While at Addis Ababa University the young Siye participated in student moment and later drop out to join TPLF in the mid 1970s.
After joining TPLF as a rebel fighter he rose to the high rank of the party and become a commander of the TPLF force in a short time. His prominence in the TPLF has led the Derg authorities to take revenge against his family. Among others, his elder brother was taken out from Atse Yohannes High School in Mekelle, where he was a physics teacher, and shot dead in front of his students.
After 1991
Minister of Defense (1991-1995)
After the defeat of the Derg and the end of Ethiopian Civil War in 1991, Siye served as the Ethiopian Minister of Defense. In his capacity as Minister of Defense and Legislator he negotiated with all other armed rebel groups to their cessation of armed struggle and joining of the Transitional Government. Besides restructuring the Ministry of Defense into a nimble and
effective institution and laying the foundations for a new national defense force, Seeye oversaw the implementation of a DDR program affecting over half a million ex-servicemen and ex-combatants. He also had a key role during the 1998-2000 Ethio-Eritrean War both in reversing the Aggression of the other side and in the design of the conditions for the deployment UN Peace Keeping Forces.[2]

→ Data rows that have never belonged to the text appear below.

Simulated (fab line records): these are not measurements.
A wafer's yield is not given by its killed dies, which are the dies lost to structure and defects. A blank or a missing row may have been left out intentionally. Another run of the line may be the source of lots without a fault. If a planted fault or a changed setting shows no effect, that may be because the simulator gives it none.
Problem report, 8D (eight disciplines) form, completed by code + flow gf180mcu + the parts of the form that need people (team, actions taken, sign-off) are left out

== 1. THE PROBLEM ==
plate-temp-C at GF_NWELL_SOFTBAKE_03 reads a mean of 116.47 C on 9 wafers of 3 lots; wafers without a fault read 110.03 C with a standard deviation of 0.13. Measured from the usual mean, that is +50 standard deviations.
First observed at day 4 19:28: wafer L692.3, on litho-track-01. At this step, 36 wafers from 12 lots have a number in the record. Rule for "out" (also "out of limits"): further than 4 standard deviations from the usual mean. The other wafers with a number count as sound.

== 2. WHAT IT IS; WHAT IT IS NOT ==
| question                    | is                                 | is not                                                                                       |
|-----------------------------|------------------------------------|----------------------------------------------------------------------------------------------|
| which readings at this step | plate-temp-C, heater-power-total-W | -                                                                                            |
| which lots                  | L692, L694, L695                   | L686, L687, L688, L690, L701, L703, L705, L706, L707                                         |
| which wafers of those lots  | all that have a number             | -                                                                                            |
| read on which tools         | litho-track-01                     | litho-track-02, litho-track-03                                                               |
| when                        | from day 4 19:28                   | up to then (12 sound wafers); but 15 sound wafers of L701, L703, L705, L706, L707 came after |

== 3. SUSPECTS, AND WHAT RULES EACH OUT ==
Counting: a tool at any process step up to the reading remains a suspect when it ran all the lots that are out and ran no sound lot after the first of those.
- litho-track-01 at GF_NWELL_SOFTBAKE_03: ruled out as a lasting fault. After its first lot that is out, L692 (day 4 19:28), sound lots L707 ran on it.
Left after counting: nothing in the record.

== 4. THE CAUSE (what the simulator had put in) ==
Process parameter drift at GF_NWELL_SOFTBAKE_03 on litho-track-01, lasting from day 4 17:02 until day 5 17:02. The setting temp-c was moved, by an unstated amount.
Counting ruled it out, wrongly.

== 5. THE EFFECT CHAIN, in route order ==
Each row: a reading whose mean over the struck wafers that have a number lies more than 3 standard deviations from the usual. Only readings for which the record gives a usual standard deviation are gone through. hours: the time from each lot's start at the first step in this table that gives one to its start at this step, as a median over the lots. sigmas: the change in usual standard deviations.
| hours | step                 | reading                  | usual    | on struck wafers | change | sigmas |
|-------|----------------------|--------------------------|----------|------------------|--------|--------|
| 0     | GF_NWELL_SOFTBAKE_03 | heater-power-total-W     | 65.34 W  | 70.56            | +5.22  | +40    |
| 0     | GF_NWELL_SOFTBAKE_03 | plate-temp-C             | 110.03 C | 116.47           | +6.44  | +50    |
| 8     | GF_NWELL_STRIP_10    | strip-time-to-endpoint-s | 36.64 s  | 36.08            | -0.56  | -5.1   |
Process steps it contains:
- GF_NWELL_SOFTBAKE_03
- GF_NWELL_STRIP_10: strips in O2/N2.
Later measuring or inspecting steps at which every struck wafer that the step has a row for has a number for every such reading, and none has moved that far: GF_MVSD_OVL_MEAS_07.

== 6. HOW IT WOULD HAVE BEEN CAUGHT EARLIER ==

CEO of Endowment Fund for the Rehabilitation of Tigray (1995-2002)
Siye was Chairman of the Board and Chief Executive Officer of the Endowment Fund for the Rehabilitation of Tigray from its founding in 1995 until 2000. He had also played significant role in the introduction of the economic rehabilitation and restructuring policies following the
end of the war in the early nineties. As part of the restructuring process he served as board chairman of both Ethiopian Airlines and Ethiopian Telecommunications and led their establishment as autonomous corporate entities. He also was involved in the running of a big Endowment Fund which was involved in diverse development activities.[3][4]
Controversy and imprisonment
Siye was arrested in July of 2002, accused by the Federal Ethics and Anticorruption Commission of abuse of office by aiding his associates to unfairly obtain bank loans and buying state properties. He was afterwards charged with two specific acts: that he had pressured the state-owned Commercial Bank of Ethiopia to provide loans to his brother, Mihretab Abraha; and that he helped Mihretab obtain a 19% discount for 15 trucks he purchased from AMCE, a truck-assembly plant in which the Ethiopian government owned a 30% stake.[5] In a hearing, the Federal judge, Birtukan Mideksa, set Siye free for lack of evidence, however he was subsequently arrested by the government the moment he left the building and imprisoned for six years.
On June 11th, 2007, the Federal Supreme Court of Ethiopia dismissed the charge that he had pressured the bank to give his brother loans, while convicting him on the charge that he helped his brother Mihretab get discounts on seven of the 15 trucks. At the same session, Mihretab was sentenced to five years imprisonment and a 1,000 Birr fine, along with a number of their friends and relatives who heard their sentences at the same time. However, because most of them had been imprisoned they were released.
After release
In July 2008, Siye became a founding member of the Forum for Democratic Dialogue (FDD), a new coalition of opposition parties and activists.[6] Since then he, along with ex-President Negasso Gidada, another former member of the EPRDF, have announced that they have joined the Unity for Democracy and Justice Party, a coalition of which the FDD is a member. However, in late 2010 Unity for Democracy and Justice Party was dissolved due to government pressure and imprisonment of top officials of the party.[7]